The Badlees Archives

Take a cruise on Badlees' new 'River'

by Alan K. Stout
Times Leader Staff Writer

February 28, 1995

The Badlees new album, 'River Songs,' hits record stores today.
The Badlees new album, 'River Songs,' hits record stores today.

If you're a serious fan of popular music you will, from time to time, inevitably find a CD that is destined to occupy a revered place in your disc player for months.

Such is the case with "River Songs," the wonderful new CD from the Badlees. The eagerly awaited album — which hits record stores today — does not disappoint. It will reaffirm your love and passion for music, and will put a broad smile on your face with seemingly effortless ease.

Although The Badlees have been performing many of the songs from the new album in the local clubs for months, that doesn't take away any of the enjoyment of hearing them all compiled on this lyrically outstanding, eclectic, at times moody and very well-produced album.

Opening with the upbeat instrumental, "Grill The Sucker" it's clear right from the get-go that the Badlees have — as they have stated in recent interviews — returned to the ethnic sounds which highlighted 1991's "Diamonds In The Coal." Just a look at the CD's instrumental credits shows, in addition to traditional instruments, mandolins, harmonicas, dulcimers, fiddles, harps, kazoos and organs.

Definitive Badlees.

"Angeline Is Coming Home," the first single, soars with enthusiasm and joy — a glorious celebration of the homecoming of a very special person and one who has overcome great adversity.

"Resplendent in dignity," sings vocalist Pete Palladino, "Angeline is coming home."

Co-penned with longtime Badlees collaborator Mike Naydock, the song also serves as an early indictor that The Badlees don't follow suit with the rash of the current angst-driven "life is horrible and I hate performing music" icons. The message that life is good — and music is good — is as clear as the ever-present smile Palladino sports on stage.

"Fear of Falling," a terrific, mandolin-enhanced number, deals with the hard reality of failed high aspirations. Offering an array of smart, insightful lyrics, the inspired song also possesses great single potential.

It's easy to get stuck hitting the 'ol repeat button on the instantly likable "Angels Of Mercy." Possibly the best track on the album, the song reveals a somewhat jaded, yet somewhat complacent person, comfortable with his place in society — and despite his misgivings, content in knowing he leads a happy, somewhat charmed life.

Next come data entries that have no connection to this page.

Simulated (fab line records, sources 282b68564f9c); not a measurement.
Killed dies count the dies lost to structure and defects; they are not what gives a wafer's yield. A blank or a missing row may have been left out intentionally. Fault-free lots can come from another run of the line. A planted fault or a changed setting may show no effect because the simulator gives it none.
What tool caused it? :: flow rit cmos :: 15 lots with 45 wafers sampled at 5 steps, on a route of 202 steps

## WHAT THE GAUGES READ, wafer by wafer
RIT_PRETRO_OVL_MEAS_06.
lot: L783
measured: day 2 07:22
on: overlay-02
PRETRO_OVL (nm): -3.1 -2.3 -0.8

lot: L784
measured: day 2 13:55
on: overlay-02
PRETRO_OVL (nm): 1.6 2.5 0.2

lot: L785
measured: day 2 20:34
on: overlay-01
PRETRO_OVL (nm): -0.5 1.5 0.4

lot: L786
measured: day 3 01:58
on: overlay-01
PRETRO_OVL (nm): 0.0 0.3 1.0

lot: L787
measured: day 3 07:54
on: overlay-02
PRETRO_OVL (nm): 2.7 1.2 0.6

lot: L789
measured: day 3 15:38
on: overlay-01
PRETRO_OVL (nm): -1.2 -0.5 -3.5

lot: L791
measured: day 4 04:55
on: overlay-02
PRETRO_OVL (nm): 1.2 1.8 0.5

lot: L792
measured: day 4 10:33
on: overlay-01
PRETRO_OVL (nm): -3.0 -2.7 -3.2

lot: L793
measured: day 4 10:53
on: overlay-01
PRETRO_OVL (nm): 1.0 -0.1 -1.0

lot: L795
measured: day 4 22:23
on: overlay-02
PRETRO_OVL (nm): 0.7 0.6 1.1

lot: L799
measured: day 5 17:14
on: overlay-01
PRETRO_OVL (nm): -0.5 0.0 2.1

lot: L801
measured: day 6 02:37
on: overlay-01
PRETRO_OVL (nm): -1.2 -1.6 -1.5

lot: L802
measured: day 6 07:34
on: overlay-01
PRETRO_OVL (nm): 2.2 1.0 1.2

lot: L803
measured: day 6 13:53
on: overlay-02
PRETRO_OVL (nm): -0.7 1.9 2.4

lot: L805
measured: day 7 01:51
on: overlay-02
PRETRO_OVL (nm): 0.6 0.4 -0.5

Fun, fast and refreshing, the song's well-delivered line "If I were you and you were me — I wouldn't blame you for not liking me" displays the quick wit and irony which frequently surface on the album. Guitarist Jeff Feltenberger's rhythms — along with drummer Ron Simasek and bassist Paul Smith — lay down a solid and forceful backbeat to the slew of interesting things happening deep in the mix on "Angels Of Mercy." Some songs grow on you slowly. This one hits you like a ton of bricks.

The Springsteen-esque "Bendin' The Rules," also a Badlees/Naydock collaboration, is another of the CD's highlights. Featuring skilled songwriting of which few are capable, the song's haunting chorus freely acknowledges our own shortcomings in the eyes of the God, but asks for understanding.

"Maybe the good book/
came from the divine/
Or maybe it was written/
just to keep us in line/
The mistakes of the sages/
make the rules for the fools/
So father forgive me/
for bendin' the rules.

The up-beat "Gwendolyn" has had fans dancing in the clubs for months, and its high-spirited recorded version fulfills all expectations. The Feltenberger-penned "Ore Hill" — loosely based on the life of his great-great grandfather — is a another moving and thought-provoking piece. Offering a vivid, visual depiction of a life cut short, the track's soft, emotionally played instrumentation only enhances its beauty.

The catchy "Nothing Much Of Anything," offers a stomping chorus, nice hooks, and serves as a fine segue between "Ore Hill," and the album's 8-minute epic "Song For A River." Delivered by Bret Alexander in a deliberate, spoken manner, the track excels in story-telling and drama, with Feltenberger's soulful backing vocals and Palladino's passionately sung chorus lifting the song to its pinnacle. Vastly different from anything the Badlees have done before, "Song For A River" is a stunning progression for the band, demonstrating added versatility and potential for a group blessed with a talent that seldom comes across this writer's desk.

It's somewhat ironic that an album this good is an independent release, and there's almost a feeling of guilt in enjoying it all to ourselves here in the confines of Pennsylvania. Music like this should be shared by the masses, and this record simply outshines many highly-touted CDs coming from the major labels in New York and L.A.

Some might say that "River Songs" marks the true arrival of chief songwriter and guitarist Bret Alexander, but it's simply not so. Worthy of comparison to a young Springsteen or Mellencamp, Alexander has been crafting wonderful songs for years. "River Songs" is simply the latest — and possibly the best.

So if you've got an extra $14, take a dip in this river. Its water is cool, refreshing and sometimes enlightening.

Unabashed, unlimited, undeniable praise?

You bet.

"River Songs" takes you on a remarkable creative voyage in 48 minutes, and will have a permanent spot in your CD player.